Analytics and Query
Before training a model, you often need to explore, query, and understand your data. AWS provides serverless SQL engines, data warehousing, BI dashboards, and data lake governance tools that integrate with ML pipelines.
Overview
| Service | What It Does | When to Use |
|---|---|---|
| Amazon Athena | Serverless SQL queries directly on S3 data | Ad-hoc SQL exploration of data lake files. Least-effort SQL on S3 |
| Amazon Redshift | Data warehouse with columnar storage and massively parallel processing | Structured analytics at scale, BI reporting. Redshift ML can run SageMaker from SQL |
| Amazon QuickSight | BI dashboards and visualizations | Business intelligence, dashboards, reporting. Connects to DynamoDB, Redshift, S3, Athena |
| Amazon OpenSearch Service | Search and log analytics (formerly Elasticsearch) | Log analytics, full-text search, real-time dashboards. Firehose can deliver directly to OpenSearch |
| AWS Lake Formation | Data lake governance with fine-grained access control on top of Glue Data Catalog | Governed data lake with column-level and row-level security |
Athena — Deep Dive
Athena is a serverless query engine that runs standard SQL on data stored in S3. Key facts:
- Pricing: $5 per TB scanned
- Cost optimization: Use Parquet format and partitioning to reduce the amount of data scanned
- Use case: Ad-hoc exploration, data quality checks, feature engineering queries
Athena queries data at rest in S3. For SQL on streaming data, use Kinesis Data Analytics instead.

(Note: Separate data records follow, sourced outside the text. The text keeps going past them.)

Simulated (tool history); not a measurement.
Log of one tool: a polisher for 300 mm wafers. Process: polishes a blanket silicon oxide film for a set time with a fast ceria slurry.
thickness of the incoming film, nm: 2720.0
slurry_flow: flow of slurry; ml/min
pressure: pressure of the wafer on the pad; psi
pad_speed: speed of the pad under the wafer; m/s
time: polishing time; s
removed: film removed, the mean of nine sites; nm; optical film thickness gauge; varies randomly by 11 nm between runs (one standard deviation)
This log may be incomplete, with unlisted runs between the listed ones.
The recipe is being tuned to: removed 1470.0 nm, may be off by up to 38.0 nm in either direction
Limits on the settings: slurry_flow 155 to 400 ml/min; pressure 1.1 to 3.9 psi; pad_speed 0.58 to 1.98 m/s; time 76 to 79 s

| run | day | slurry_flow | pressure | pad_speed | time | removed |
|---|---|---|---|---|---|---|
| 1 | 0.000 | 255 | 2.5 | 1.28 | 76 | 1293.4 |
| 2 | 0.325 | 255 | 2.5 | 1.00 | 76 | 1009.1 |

Athena is NOT a data catalog — it reads metadata from the Glue Data Catalog.
Lake Formation — Deep Dive
Lake Formation sits on top of the Glue Data Catalog and adds governance capabilities that IAM alone cannot provide:
| Capability | What It Does |
|---|---|
| Column-level security | Restrict access to specific columns within a table |
| Row-level security | Filter rows based on user identity |
| Tag-based access control | Assign metadata tags to data and grant access based on tags |
| Central permissions | Single place to manage access across Athena, Redshift Spectrum, Glue, and EMR |
Use Lake Formation when you need granular access control combined with a central data catalog — IAM policies alone cannot enforce column-level restrictions.
QuickSight Integrations
QuickSight can connect directly to many data sources without intermediate ETL:
- Amazon DynamoDB (direct connection — no pipeline needed for dashboards)
- Amazon Redshift
- Amazon S3
- Amazon Athena
- Amazon RDS
When to Use
Use Athena for ad-hoc SQL exploration of S3 data during the data understanding phase. Use Lake Formation when you need governed, fine-grained access to your data lake. Use QuickSight for visualization and stakeholder reporting. Use Redshift when you need a persistent data warehouse with complex analytics.
Flashcards
What is the pricing model for Amazon Athena?
Click to reveal$5 per TB of data scanned. Reduce cost by using columnar formats (Parquet/ORC) and partitioning your data so queries scan less.
When querying S3 data with Athena, always store your data in Parquet or ORC format with partitioning by common query dimensions (date, region, etc.). This can reduce both query time and cost by 10-100x compared to scanning raw CSV or JSON files.